A disciple is a fisher of men, committed to continuing in the Word, demonstrating Christ’s love toward others, operating in spiritual authority, assured of salvation, and reproducing spiritually by making other disciples.
A disciple does not just attend. A disciple advances the Kingdom.
What Discipleship Is
Discipleship is a process of intentional, continual, progressive following, learning, and surrendering of lives to the Lordship of Jesus Christ.
We are not called to be members only. We are called to be disciples.
“Therefore, go and make disciples of all the nations, baptizing them in the name of the Father and the Son and the Holy Spirit. Teach these new disciples to obey all the commands I have given you. And be sure of this: I am with you always, even to the end of the age.” Matthew 28:19-20 (NLT)
Notice the command. It is not to make converts. It is not to make members. It is to make disciples.
Six Benefits of Discipleship
Discipleship is not just a method. It is the biblical model for how the church was always meant to grow. Here is what it produces:
1. We grow at the same time. Both the disciple and the discipler grow together. Teaching someone else deepens your own understanding and commitment.
2. Effective training of leaders and ministers. Jesus did not start a seminary. He made disciples who made disciples. That is the pattern.
3. It alleviates burden. Discipleship makes ministry sustainable by distributing the load among many rather than placing it entirely on one person.
4. Everybody gets involved. No one sits on the sidelines. Every person has a role, every person contributes, every person matters.
5. It closes the back door. When people are genuinely discipled and involved, they do not leave as easily. Connection and purpose create commitment.
6. It prevents a one-man ministry. Discipleship builds a multiplying, healthy body rather than an unhealthy dependence on a single leader.
Understanding the Shift
To shift means to exchange for or replace by another. It means to change place, position, or direction. It means to move.

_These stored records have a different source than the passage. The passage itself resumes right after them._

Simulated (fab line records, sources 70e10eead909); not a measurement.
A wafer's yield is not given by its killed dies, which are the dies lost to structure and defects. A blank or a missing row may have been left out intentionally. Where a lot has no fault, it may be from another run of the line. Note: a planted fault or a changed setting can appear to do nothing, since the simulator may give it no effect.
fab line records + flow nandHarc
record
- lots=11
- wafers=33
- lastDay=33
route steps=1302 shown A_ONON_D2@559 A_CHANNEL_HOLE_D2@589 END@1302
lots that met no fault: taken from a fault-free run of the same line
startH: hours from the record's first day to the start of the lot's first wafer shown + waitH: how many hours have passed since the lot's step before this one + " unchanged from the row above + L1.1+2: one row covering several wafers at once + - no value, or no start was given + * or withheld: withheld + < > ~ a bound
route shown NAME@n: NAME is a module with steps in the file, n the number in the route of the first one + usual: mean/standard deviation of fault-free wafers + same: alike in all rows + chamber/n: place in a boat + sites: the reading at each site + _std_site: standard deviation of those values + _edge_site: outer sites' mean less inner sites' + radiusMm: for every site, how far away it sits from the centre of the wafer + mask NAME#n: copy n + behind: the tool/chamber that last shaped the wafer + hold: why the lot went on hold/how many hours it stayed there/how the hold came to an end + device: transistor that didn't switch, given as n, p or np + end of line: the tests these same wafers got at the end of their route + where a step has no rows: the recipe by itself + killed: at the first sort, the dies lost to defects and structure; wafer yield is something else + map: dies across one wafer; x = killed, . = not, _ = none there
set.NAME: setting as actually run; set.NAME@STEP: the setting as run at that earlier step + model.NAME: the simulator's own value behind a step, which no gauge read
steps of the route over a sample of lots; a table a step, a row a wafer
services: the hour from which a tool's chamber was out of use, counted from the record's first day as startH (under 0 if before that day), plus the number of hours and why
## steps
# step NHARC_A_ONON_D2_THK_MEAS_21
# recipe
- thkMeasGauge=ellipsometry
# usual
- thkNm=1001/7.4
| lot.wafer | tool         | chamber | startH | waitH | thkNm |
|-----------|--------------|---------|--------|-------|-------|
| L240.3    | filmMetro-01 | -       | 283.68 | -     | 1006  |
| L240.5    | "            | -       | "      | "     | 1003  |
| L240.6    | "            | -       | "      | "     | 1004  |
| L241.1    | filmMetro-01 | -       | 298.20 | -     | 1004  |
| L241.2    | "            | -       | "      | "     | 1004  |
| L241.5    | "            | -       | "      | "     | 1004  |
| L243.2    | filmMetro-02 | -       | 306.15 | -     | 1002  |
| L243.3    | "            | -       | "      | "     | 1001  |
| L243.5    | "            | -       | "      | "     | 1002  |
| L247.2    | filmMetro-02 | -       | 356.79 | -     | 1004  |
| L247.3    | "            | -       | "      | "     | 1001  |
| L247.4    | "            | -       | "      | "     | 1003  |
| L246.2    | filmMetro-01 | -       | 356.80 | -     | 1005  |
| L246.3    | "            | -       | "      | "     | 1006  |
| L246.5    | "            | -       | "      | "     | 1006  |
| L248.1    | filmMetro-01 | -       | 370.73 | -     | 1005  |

Shifting is not about abandoning what is good. It is about moving toward what is better.
John C. Maxwell said: “The only person who can stop you from becoming what God intends you to become is you.”
We are often our own greatest obstacle to growth and transformation. Research suggests that most people use only about ten percent of their available potential. If that same person moved from ten percent to twenty percent, they would double their productivity while still having eighty percent untapped. Imagine what happens when believers begin to draw on the fullness of what God has already placed inside them.
Breaking Down Disciple-Shift
The definition again: a process of intentional, continual, progressive following, learning, and surrendering of lives to the Lordship of Jesus Christ. Let us look at each word carefully.
Process
A process is a series of actions or steps taken to achieve a particular end. It is systematic. It is continuous. It produces change over time.
Discipleship is not an event. It is a process. It takes time, patience, and consistency.
Intentional
To be intentional means to act with deliberate purpose. Things done intentionally do not happen by accident. They happen because someone decided to make them happen.
Discipleship does not happen by accident. It requires purposeful investment in real people over real time.
Continual
Continual means recurring regularly. Steady. Not interrupted.
Discipleship is not a single training session or a weekend intensive. It is an ongoing relationship and a lifelong commitment.
Progressive
Progressive means moving forward. Advancing. Growing by increments. Producing measurable change.
Discipleship should produce visible, forward movement in spiritual maturity. If you are in the same place you were a year ago, something in the process needs attention.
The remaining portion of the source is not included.